Election to Be Taxed as a Corporation
An LLC can elect to be taxed as a C corporation or an S corporation. Under the federal tax rules governing C corporations, all income is taxed twice: once at the corporate level and again when distributions are made to shareholders. The double taxation inherent in C corporations has typically made them unattractive to most small businesses. However, under the 2017 Tax Cuts and Jobs Act (TCJA), effective for tax years beginning after December 31, 2017, there is a flat 21 percent corporate tax rate on income, a substantial reduction from the previous top corporate rate of 35 percent. Under the current rates, a corporation must pay 21 percent on corporate earnings, and its shareholders must generally pay 23.8 percent on dividends they receive from the corporation (twenty percent being the highest marginal qualified dividend federal income tax rate and 3.8 percent being the net investment income tax rate). The Biden administration has proposed an increase in the corporate tax rate, so we do not yet know whether the lower corporate rate under the TCJA will stay in place. Businesses that choose to be taxed as a C corporation must file an Entity Classification Election (Form 8832) with the Internal Revenue Service.
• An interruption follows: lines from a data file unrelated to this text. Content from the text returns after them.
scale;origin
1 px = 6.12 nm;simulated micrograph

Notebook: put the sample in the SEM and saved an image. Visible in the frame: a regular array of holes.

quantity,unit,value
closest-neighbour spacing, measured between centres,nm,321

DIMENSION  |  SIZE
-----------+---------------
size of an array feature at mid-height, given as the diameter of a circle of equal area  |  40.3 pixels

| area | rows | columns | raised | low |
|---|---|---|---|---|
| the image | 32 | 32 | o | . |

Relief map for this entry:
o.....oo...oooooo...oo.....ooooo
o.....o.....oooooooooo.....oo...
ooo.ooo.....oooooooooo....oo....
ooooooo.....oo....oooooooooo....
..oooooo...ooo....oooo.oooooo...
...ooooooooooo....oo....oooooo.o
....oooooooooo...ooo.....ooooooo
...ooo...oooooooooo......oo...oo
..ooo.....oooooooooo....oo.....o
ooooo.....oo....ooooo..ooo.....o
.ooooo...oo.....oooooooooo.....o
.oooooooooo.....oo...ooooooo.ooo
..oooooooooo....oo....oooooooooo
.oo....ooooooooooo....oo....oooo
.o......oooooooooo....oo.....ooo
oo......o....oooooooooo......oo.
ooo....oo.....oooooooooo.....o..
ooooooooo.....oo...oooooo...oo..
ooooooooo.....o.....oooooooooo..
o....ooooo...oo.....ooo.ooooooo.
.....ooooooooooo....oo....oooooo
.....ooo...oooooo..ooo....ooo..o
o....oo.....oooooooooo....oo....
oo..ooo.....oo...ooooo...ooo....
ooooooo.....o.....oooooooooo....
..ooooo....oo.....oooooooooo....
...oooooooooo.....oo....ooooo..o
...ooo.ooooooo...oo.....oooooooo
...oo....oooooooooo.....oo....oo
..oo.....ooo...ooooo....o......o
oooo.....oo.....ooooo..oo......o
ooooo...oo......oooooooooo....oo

An S corporation provides the liability protection of a corporation with the flow-through taxation of a partnership. In contrast to C corporations, S corporations are not taxed separately from their owners. In that respect, they are similar to LLCs and some forms of limited partnerships. But because an S corporation is subject to burdensome requirements to maintain its status, an LLC is often a better choice for a small business. An LLC that chooses to be taxed as an S corporation must file a Form 2553, Election by a Small Business Corporation, to elect tax treatment as an S corporation.